Too many--a reader's eye can skip over them as they're reading and they'll fade into the background.
TOO FEW and a reader is pulled out of the story with "Wait, what? Who said this??"
ALSO be cautious about breaking up your dialogue of a single speaker into multiple paragraphs without dialogue tags to indicate that the new paragraph is NOT someone else responding. Yes, you can have an unclosed quotation mark--but if the previous paragraph ends with internal narration or action, then the reader doesn't have anything to clue them in without a tag. You don't HAVE to start a new paragraph after an interjected internal thought/staging.
I totally overuse tags. I will "said" my way through every dang line of dialogue even when I have an action that will work for the beat/cadence pause I need instead. But the word "said" becomes invisible--excessive dialogue tagging is a risk you SHOULD take for clarity. (And something you can always pare back later in editing if it really is too much.)
One more dialogue tip:
It works best at the beginning and the end of a paragraph. Framing it inside a sandwich of action/thoughts/staging can result in the dialogue getting lost to the reader. Sometimes you need it, like if someone's frazzled or tripping but use sparingly.

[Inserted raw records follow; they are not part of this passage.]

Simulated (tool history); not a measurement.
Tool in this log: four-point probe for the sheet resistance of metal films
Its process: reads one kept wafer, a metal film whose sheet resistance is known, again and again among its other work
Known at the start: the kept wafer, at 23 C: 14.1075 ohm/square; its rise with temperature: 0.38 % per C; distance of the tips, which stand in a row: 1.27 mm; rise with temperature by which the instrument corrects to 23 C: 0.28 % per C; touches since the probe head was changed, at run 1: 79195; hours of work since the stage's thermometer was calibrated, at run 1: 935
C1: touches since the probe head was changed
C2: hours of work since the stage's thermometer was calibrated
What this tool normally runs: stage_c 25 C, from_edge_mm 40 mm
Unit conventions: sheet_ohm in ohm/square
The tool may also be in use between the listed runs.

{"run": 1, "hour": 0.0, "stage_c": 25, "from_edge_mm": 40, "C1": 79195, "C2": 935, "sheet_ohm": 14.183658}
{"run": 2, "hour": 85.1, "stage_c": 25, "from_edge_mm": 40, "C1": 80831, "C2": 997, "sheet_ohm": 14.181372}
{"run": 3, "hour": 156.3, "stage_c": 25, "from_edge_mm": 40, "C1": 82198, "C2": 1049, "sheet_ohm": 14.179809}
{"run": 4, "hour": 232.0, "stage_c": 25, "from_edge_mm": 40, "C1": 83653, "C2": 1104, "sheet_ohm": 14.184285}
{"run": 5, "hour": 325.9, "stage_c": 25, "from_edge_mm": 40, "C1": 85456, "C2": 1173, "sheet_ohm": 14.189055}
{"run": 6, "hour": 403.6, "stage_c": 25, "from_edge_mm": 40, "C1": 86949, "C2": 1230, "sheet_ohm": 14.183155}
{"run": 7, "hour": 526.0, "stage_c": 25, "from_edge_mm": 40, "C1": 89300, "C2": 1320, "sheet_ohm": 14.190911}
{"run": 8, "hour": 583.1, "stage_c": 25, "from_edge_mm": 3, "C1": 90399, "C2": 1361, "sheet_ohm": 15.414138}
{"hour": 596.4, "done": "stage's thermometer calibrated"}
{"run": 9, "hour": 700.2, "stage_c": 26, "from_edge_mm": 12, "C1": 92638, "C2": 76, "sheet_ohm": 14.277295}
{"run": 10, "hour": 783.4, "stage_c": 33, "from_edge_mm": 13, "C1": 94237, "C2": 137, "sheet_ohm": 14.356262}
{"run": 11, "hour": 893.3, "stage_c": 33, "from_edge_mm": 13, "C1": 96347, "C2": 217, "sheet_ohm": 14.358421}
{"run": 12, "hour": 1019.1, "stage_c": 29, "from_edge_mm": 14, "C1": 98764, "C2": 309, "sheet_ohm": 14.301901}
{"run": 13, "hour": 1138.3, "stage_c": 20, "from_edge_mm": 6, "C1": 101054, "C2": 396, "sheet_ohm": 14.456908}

These thoughts brought to you both by my current writing in which I am trying to rein myself in and let my action beats do a little more of the lifting, and also revisiting an old friend favorite read that lost me in the weeds of poorly framed dialogue this round.
A good, compulsive story with good characters/chemistry who you are rooting for desperately might overcome the technical issues in the actual writing as someone speeds through a book but--there's no reason to give readers an excuse like that to put it down, you know?